Jodorowsky's not exactly sure why he chose Dune since he, and most everyone who became involved in the project, had not read Herbert's seminal novel. But after Stanley Kubrick's 2001, and before George Lucas's Star Wars, Jodorowsky planned (or rather dreamt) of making a film that would expand the audience's mind; producing the effect of an LSD trip sans acid.
Scouring the world for his creative team of "spiritual warriors", Jodorowsky convinced artists and designers like Moebius, Dan O'Bannon, Chris Foss and H.R. Giger to pack up and move to Paris to work on his dream project. He also courted some impressive and diverse names for his cast: David Carradine, Mick Jagger, Salvador Dali, and Orson Welles; the director going to great lengths to secure the latter two.
Most of this is recounted by Jodorowsky himself who, at age 85, is as energetic and enthusiastic as a man more than half his age. There are also talking head interviews with those involved, including Seydoux, Foss and Giger, and glimpses of the storyboards and animation -- beautiful, brilliant, bizarre -- which were the blueprint for the filmmaker's vision.

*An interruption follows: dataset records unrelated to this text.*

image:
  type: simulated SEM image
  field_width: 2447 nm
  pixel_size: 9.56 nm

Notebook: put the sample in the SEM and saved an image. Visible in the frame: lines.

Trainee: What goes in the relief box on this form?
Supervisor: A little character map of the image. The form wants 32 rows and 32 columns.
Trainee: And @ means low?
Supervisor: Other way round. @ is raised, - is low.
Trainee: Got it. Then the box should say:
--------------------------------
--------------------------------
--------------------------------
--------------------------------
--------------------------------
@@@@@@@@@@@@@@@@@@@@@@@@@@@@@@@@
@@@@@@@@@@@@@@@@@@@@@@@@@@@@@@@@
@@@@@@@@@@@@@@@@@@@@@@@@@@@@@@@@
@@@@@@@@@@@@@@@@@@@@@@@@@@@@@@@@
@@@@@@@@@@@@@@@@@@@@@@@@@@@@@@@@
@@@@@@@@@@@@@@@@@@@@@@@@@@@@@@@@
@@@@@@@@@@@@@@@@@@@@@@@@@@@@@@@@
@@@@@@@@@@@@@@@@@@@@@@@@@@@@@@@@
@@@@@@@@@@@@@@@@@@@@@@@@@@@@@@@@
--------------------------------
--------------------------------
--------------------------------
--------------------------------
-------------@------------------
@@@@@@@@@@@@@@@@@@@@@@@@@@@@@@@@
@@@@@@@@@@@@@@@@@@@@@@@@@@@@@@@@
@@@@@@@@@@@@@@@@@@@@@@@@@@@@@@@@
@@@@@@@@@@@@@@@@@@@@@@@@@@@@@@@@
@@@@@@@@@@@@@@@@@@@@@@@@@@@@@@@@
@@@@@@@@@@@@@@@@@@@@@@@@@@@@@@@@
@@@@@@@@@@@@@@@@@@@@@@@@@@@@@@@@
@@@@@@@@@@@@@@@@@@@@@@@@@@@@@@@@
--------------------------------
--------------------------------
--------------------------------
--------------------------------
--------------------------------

After a couple of years and with everything ready to go, Jodorowsky and Seydoux took their project to Hollywood; shopping the project -- in a bound book of sketches and panels, from first frame to last -- to every studio. And although met with positive responses, each studio baulked at greenlighting Dune. There is some contention as to whether this was because the budget for such an ambitious film would be too high (by 1970s standards), or that studio heads felt Jodorowsky was too much of a risk. But that's where that film, if not the dream, died.
Dune was eventually made in 1984. Directed by David Lynch and featuring a cast that didn't boast any of Jodorowsky's eclectic choices, it was made on a budget of $40 million and grossed $30m in the States. The film wasn't a huge success -- but has gained cult status in the intervening decades -- and Jodorowsky expresses his delight in witnessing just how terrible the film is.
Of course, there is no admission from anyone interviewed in the doco that the film as envisioned by Jodorowsky would have fared much better. (All signs point to Jodorowsky's Dune being a big fat turkey.) On a positive, some of the creative team would go on to be heavily involved in another seminal sci-fi film, Ridley Scott's Alien.
The greatest film never made? Probably not. But we could do with a few more visionaries like Alejandro Jodorowsky in cinema: filmmakers with passion and "spirit" who dare to dream big. Of course, like an author needs a good editor, a producer with a supportive yet firm hand is required to ensure the dream eventually becomes a reality.
Monday, 15 September 2014
FILM REVIEW: THE INFINITE MAN
Infinite Releasing
Love isn't perfect. And it never will be, no matter how much you plan or how hard you try. And try. And try. And try. It's a lesson that's learnt too late by the protagonist of The Infinite Man, writer-director Hugh Sullivan's trippy, time travel debut feature.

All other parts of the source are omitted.